One final thing worth knowing: a lot of first-time Mondo growers report uncertainty online about whether they're following the right steps or whether what they're seeing is normal. That uncertainty is common and understandable, especially if you've never seen healthy mycelium before. If you've matched your kit to the right manual, kept things clean, and stayed within the temperature and humidity ranges, you're almost certainly on track.

Trust the process for at least 10 to 14 days before concluding something is wrong. If you're working through other kits or exploring mushroom cultivation further, the approach here shares a lot of overlap with other substrate-based systems, though each brand has its own quirks worth understanding separately. If you want a simple starting point, consider a beginner grow kit like the Mondo options and follow the matched manual step by step mushroom cultivation further.

FAQ

How often should I check my kit during incubation or early fruiting without causing problems?

Check less frequently than you think. During incubation, confirm color and condensation on the schedule your manual suggests (typically daily) and avoid repeatedly opening the bag or tub. Once pins appear, reduce interventions for all kits, for Mondotub keep it closed, for bag kits focus on fresh-air exchange rather than frequent inspections.

What should I do if I accidentally opened the Mondotub during fruiting?

If it was briefly opened, close it promptly and keep it undisturbed after. Verify the heat mat and light timer are still within range, and do not add extra mist after pins start. If pins stall for several days, recheck temperature first before changing humidity routines.

My thermometer strip shows a range, and the room thermometer disagrees. Which reading should I trust?

Use the strip reading as your primary reference for the Mondotub since it measures the tub’s outside temperature. For bag-based kits, room temperature is usually the better indicator, but place the room thermometer away from direct sunlight and drafts. If the two consistently differ, calibrate by comparing both sensors against each other in the same spot for a few hours.

Can I speed up growth by increasing humidity or misting more?

Usually no. Higher moisture is helpful early, but once you start seeing pins, excess misting can stall or damage development, especially in the Mondotub where ventilation is handled through filter patches. For bag kits, mist only the interior walls when dryness occurs, then switch to fresh-air exchange as instructed.

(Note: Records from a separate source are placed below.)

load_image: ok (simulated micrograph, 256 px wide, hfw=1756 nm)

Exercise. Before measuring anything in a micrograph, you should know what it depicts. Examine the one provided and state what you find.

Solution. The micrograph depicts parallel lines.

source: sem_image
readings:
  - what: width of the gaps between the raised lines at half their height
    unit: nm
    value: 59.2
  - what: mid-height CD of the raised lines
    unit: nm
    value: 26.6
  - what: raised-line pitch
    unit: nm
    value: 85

What if condensation never appears in my Substrate Grow Kit or Inoculated Grow Bag?

First verify temperature is within 23 to 27°C. Then check that you sealed the bag correctly after any earlier handling. If it still stays dry after your daily check, open it, mist only the interior walls with clean water, reseal, and recheck within 12 to 24 hours rather than repeatedly misting the substrate block.

Is it safe to use tap water for misting and the Mondotub reservoir refill?

In most cases, standard drinkable tap water is acceptable, but avoid highly chlorinated or heavily treated water if you can. If you suspect your local water is very chlorinated, let it sit to off-gas and use it for misting and reservoir top-ups as allowed by your manual.

What do I do if I see white fuzzy growth that also smells strongly unpleasant?

White fuzzy growth is typically healthy, but a sharp foul odor can be a warning sign. If odor is strong and paired with any non-white colored patches, treat it as contamination. Seal the kit away from your workspace, discard it, and disinfect surfaces before starting again.

How do I tell the difference between healthy mycelium and moldy contamination quickly?

Healthy mycelium stays white to yellowish-white and looks like soft thread-like or fuzzy growth. Any green, black, red, or pink coloring on the substrate or near the inner bag surface is contamination. If you are unsure, stop handling, wait a short period for color to stabilize, and compare with the manual’s color guide.

My pins are forming but turning deformed or stalling. What adjustment should I make first?

Start with fresh air and temperature. For bag kits, increase fresh-air exchange to the upper end of the recommended range and make sure you squeeze out CO₂ thoroughly each time. For Mondotub, confirm all filter patches are correctly seated and not blocked, then verify the heat mat is not overshooting.

What light schedule should I follow for the grow light, and what if my room is already bright?

Follow the kit’s manual for timer duration and intensity, but ambient brightness still matters. If your room gets strong indirect daylight, you may still need the kit’s light timer for consistent results. If mushrooms are growing tall with small caps, increase light exposure within the manual’s allowable range rather than adding more mist.

Can I move or rotate the kit to improve lighting or access during harvest prep?

Avoid moving during fruiting in the Mondotub since disturbing the system can disrupt development. For bag kits, minimize openings and handling once pins appear. If you must reposition for convenience, do it briefly and keep temperature and humidity stable afterward.

When I harvest, how do I prevent leftover stubs from causing contamination?

Twist gently at the base and remove the whole mushroom cleanly. Do not leave tall stubs, since they can become a moisture and contamination pocket. After harvesting, keep the kit sealed and follow the flush routine exactly, including disinfecting surfaces before resealing for a second flush.

Are filter patches in the Mondotub reusable between flushes, and what makes them unsafe to reuse?

They can be reused up to about three times if they stay clean and are not clogged or heavily coated with spores. If you see spore dust, smearing, or saturation that makes airflow uneven, replace them before the next flush to avoid cross-contamination and poor fresh-air exchange.

My second flush is weaker than the first. Is that always a problem?

Not always. Weak second flushes can happen due to how well the second flush was re-started and how stable conditions were. Ensure you fully follow the kit’s reseal and sanitation steps, wipe and disinfect the lid surface for bag-based kits, and avoid pushing a third flush if the manual recommends stopping for safety.

What should I do right after disposing of a contaminated kit?

Seal it in a bag, remove it from your growing area, and disinfect the workspace and any tools you used. Also wash your hands and forearms thoroughly before handling other kits. Let surfaces dry completely before starting a new kit to prevent residual spores or contamination from re-seeding.